The first function of the scintillator is to convert energy from the radiation to the
light. The maximum sensitivity of most photomultiplier tubes occurs when the
wavelength of the light spectrum peaks around 440 nm. This is in the range of
blue to ultraviolet light in the visible light spectrum. The second property of
scintillators is that they must be transparent to light.

Slide 12
Scintillators can be divided into four main classes.
The first are the inorganic scintillators exemplified by thallium activated sodium
iodide. That is sodium iodide with a small amount of thallium added. Other
examples of inorganic scintillators might be thallium activated cesium iodide or
lithium iodide. Another type of inorganic scintillator is BGO or bismuth germinate
and a fifth might be zinc sulfide activated with silver. There are other inorganic
scintillators besides these five. The first three listed here sodium iodide, cesium
iodide, and lithium iodide are all single crystals, which limits they size of the
crystals and makes them expensive. They also are all hygroscopic. This means
that they will readily absorb moisture from the air. Therefore, they must be
hermetically sealed in order to protect the crystals. If they absorb moisture their
scintillation properties change and they become ineffective as scintillators. This
condition can be observed because the crystals will change color.

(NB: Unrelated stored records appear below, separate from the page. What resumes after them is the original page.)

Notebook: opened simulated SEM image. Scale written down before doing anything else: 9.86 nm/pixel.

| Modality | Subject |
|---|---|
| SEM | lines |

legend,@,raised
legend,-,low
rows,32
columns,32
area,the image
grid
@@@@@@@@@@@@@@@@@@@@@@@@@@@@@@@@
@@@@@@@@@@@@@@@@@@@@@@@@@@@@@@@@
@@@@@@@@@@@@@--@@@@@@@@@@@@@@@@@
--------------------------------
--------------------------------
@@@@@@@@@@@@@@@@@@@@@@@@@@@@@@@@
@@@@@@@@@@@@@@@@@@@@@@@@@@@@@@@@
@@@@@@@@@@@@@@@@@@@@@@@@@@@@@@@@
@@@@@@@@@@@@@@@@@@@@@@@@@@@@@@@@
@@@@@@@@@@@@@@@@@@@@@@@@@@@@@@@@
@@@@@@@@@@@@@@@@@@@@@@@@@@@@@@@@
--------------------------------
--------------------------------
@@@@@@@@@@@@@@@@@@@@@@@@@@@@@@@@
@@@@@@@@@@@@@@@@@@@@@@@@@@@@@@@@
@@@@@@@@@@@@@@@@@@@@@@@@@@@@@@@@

A second class of scintillators would be the organics. Two examples of organic

scintillators are anthracene and stilbene. These are low Z materials which
means they would be good for detecting charged particles. The problem with
these materials is that they are not single crystals, but are actually made up of a
multitude of smaller crystals and the light reflects at the planes between the
crystals. Therefore, they are limited in their transparency properties and the
ability for light to escape the crystal. The maximum useful thickness of these
detectors is about one or two centimeters. In addition, anthracene is a
carcinogenetic material.

A third class of scintillator are the plastics. This type of scintillator might be
exemplified by the use of polystyrene with some type of material added to
activate it. The additive might be something like tetraphenylbutadene. Different
combinations of materials will give the scintillator different properties. Sizes of
plastic scintillators range from a few cubic centimeters to meters.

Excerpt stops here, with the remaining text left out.